Inside Quantum Technology

University of Calgary’s New Nano-Fabrication ‘Foundry’ Will Advance Quantum Network Devices

(UCalgary.edu) The University of Calgary’s Institute for Quantum Science and Technology, which have collaborated with colleagues at the NRC Nanotechnology Research Centre and the University of Alberta for for nine years in federally and provincially funded projects, have together been awarded more than $5.2 million from the Canada Foundation for Innovation.
The project is one of five UCalgary-led projects to be awarded CFI Innovation funding for infrastructure investments. “We are tremendously proud of our scholars’ success in this competition,” says Dr. William Ghali, vice-president (research).
The University of Calgary is recognized internationally as a leader in quantum photonics. The field involves developing micro- and nano-scale (about 100 times smaller than the width of a human hair) circuits for transmitting and manipulating light containing quantum bits of information, or qubits.=
One example of UCalgary’s prominence is that research groups at MIT and Stanford have adopted the physicist Dr. Paul Barclay, PhD, group’s technique for fabricating diamond quantum photonic devices.

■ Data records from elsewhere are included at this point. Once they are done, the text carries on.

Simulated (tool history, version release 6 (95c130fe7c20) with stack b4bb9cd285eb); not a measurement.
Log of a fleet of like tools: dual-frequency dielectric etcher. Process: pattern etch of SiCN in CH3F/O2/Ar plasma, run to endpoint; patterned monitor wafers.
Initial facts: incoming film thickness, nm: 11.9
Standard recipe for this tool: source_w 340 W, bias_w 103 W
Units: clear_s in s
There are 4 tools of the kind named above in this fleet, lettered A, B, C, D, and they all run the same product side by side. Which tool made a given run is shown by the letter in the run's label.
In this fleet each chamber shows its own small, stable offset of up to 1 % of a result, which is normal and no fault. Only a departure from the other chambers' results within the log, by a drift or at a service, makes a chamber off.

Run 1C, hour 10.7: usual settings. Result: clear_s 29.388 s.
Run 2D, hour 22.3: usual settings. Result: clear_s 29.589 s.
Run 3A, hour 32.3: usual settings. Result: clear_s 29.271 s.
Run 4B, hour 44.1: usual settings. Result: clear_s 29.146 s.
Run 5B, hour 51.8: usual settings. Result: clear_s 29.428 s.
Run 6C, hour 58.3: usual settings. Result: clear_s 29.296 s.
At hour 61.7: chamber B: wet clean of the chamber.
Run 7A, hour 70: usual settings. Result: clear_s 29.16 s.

“The research groups we have here are excellent, with global leaders in the field, and the University of Calgary has been a quantum centre for a long time,” Barclay says.
Dr. Daniel Oblak, PhD, assistant professor of physics in the Department of Physics and Astronomy, is a quantum memory expert whose group builds devices for quantum memory, using larger crystals than the diamond micro-chips used by Barclay’s group.